The BMW Group has generated a closed-loop material series for tungsten and is assembling old drill and milling bits for recycling at its plants in Austria and Germany. The secondary tungsten will be reused for manufacturing new milling and drilling tools, reducing energy consumption by 70% and CO2 emissions by more than 60% as compared to using primary tungsten, said the company.
Dr. Andreas Wendt, Member of the Board of Management of BMW AG, said that proper management of natural resources plays a vital role in their company’s long-term goals. They are planning to increase recycled raw materials percentage significantly by the year 2030 and use raw materials several times in a circular economy.
Mr. Wendt added that every gram of recycled material that preserves natural resources and refrains from desecrations of environmental and social standards counts.
Sources state that BMW Group is planning to begin gathering tool scrap from its Austria and Germany plants for recycling starting June 2021. Tool scrap contains an average of more than 80% tungsten. A special method is used to develop secondary tungsten in powdered form. The electricity required for this will be generated from 100% renewable, local energy sources, stated the company.

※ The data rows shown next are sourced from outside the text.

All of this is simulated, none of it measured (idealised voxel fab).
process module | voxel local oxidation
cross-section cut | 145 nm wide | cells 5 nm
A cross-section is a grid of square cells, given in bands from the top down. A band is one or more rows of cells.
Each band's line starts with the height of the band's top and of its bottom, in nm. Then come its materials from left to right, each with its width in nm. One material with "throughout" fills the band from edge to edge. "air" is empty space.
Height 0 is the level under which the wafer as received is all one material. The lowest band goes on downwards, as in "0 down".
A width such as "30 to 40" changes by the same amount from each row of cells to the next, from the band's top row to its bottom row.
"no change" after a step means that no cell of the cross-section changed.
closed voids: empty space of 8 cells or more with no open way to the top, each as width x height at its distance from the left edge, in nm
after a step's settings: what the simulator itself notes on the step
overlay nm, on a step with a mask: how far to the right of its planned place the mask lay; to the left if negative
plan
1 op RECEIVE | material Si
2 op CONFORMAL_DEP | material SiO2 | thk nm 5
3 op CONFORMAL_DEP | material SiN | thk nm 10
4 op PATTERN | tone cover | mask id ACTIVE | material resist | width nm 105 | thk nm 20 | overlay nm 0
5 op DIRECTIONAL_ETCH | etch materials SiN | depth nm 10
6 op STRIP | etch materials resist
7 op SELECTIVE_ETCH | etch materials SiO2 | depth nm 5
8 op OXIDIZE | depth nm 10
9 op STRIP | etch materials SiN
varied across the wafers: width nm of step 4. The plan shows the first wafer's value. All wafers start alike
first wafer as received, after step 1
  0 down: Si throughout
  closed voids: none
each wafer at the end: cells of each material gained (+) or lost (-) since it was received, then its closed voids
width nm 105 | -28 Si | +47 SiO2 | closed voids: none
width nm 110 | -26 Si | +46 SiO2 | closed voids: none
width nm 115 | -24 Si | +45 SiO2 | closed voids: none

For producing new tools, the company plans on utilizing this dusky grey tungsten powder. It has already verified the material cycle in a project where tool manufacturer Guhring KG based in Berlin created new milling and drilling bits from recycled tungsten with the help of a small quantity of tool scrap. BMW Group plants are already using these milling and drilling bits.
The company is also focusing on gradually increasing the proportion of certified smelting plants in the supply chain. On-site visits are conducted by BMW Group Purchasing to select European smelting plants every year for improving its processes understanding involved in mineral processing.